Part 1: Introduction to XML and Schemas
BizTalk schemas are documents that define the structure of the XML (eXtended Markup Language) data in BizTalk messages, and their purpose is to create templates for processing and validating XML messages. To create BizTalk schemas, you need a basic understanding of XML. The first part of this document outlines the basic concepts of XML and then discusses how schemas are used as template definitions for XML messages.
What Is XML?
Before the creation of XML, markup languages such as HTML were primarily used to define how text is displayed on a computer screen or printed page. XML can do much more than any previous markup language. Soon after XML was created, people realized that instead of just marking up text, they could use XML as a way to structure and identify information in new ways. Previous database formats only contained raw data, but XML revolutionized the database world by making it possible to embed a description with each portion of the data. Having the description accompanying the data made it possible to reorganize that information into new categories more easily.
XML provides a way to structure data in a flexible and efficient manner. XML quickly became popular because it enabled people to create documents that included both data and the definition of that data.
XML structures and identifies information by using markup codes to enclose fields of data in a hierarchical format. XML uses a handful of standardized symbols to set off information. A typical inventory file written in XML might look like this:
<Chair>
<Name>Straight Back</Name>
<Number>040754</Number>
<Price>79.99</Price>
</Chair>
In this example, the information about a particular chair is contained in XML markup codes that define the name, number, and price. The words "Chair", "Name", "Number", and "Price" are surrounded by the standard XML code characters "<", ">", and "/". These standard codes are used to mark up the data so that a database program can read and write the information efficiently.
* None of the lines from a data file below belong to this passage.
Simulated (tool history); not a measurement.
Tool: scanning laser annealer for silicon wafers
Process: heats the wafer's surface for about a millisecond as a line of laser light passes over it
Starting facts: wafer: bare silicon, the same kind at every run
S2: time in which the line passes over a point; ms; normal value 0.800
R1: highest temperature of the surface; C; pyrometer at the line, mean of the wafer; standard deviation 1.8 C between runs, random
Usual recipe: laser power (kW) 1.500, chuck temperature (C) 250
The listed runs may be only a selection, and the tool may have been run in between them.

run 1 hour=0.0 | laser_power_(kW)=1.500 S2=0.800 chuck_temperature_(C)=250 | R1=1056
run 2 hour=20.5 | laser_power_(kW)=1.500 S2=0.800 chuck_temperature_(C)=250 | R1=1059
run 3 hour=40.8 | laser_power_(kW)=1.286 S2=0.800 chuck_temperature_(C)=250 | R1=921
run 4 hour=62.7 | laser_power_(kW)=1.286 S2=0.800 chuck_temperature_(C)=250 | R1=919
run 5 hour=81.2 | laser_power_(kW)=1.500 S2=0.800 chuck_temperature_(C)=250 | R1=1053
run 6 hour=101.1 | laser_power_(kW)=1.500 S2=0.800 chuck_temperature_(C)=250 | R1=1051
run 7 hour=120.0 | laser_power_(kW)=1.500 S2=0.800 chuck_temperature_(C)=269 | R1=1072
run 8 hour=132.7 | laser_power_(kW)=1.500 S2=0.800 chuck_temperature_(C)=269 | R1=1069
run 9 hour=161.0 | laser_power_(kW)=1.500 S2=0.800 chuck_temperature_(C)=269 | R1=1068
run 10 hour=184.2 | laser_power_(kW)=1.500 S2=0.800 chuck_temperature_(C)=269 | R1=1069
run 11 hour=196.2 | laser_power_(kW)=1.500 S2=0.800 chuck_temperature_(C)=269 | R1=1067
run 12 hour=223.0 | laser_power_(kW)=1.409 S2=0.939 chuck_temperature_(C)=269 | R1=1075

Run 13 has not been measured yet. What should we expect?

Each set of enclosing codes, and the word inside, is called an element. These elements surround and define the corresponding data. In the previous example, the cost of the chair, 79.99, is surrounded by the XML elements of "<Price>" and "</Price>". This combination of XML elements and enclosed data is the basic format for all XML documents, and provides an easy-to-read and easy-to-program way to store the description of the data together with the data itself.
What Are Schemas?
XML not only structures and identifies information with standardized markup codes, but also has the ability to use schemas. A schema is an XML document that works like a dictionary and is used as a reference by other XML documents. The schema code defines the spelling of XML elements and the type of data enclosed by those elements. Using schemas provides an easy way for a program to process XML documents and ensures that the structure and type of information is correct.
In the previous chair inventory example, an XML schema document would need to be created in order to define the spelling and data type of each element. For example, it would define the spelling of "Chair," "Name," "Number," and "Price." The schema would not only include the exact spelling of these words, but would also define the requirements of the data in each element. In the case of the price, the schema would require that the price be a number, and not a text string.
A typical XML schema for the chair inventory example would look like this:
<schema xmlns="http://www.w3.org/2001/XMLSchema">
<element name="Chair" type="chairType">
<complexType name="chairType">
<sequence>
<element name="Name" type="text">
<element name="Number" type="text">
<element name="Price" type="decimal">
</sequence>
</complexType>
</element>
</schema>
This chair inventory schema creates code that corresponds to each element of the XML document that the schema references. It defines the spelling and content of each element. For example, in the chair inventory example, the price is defined with this line:
The chair inventory schema uses the following line to make sure that the element called "Price" is spelled correctly and that the data type of the information is "decimal".
<element name="Price" type="decimal">
If an XML document had the value of "Free" for the price instead of a decimal number, an error would be generated when the document was processed with the schema.
This is the basic principle of how schemas are structured. "Part 3: Creating Schemas" provides more detail about how to build schemas.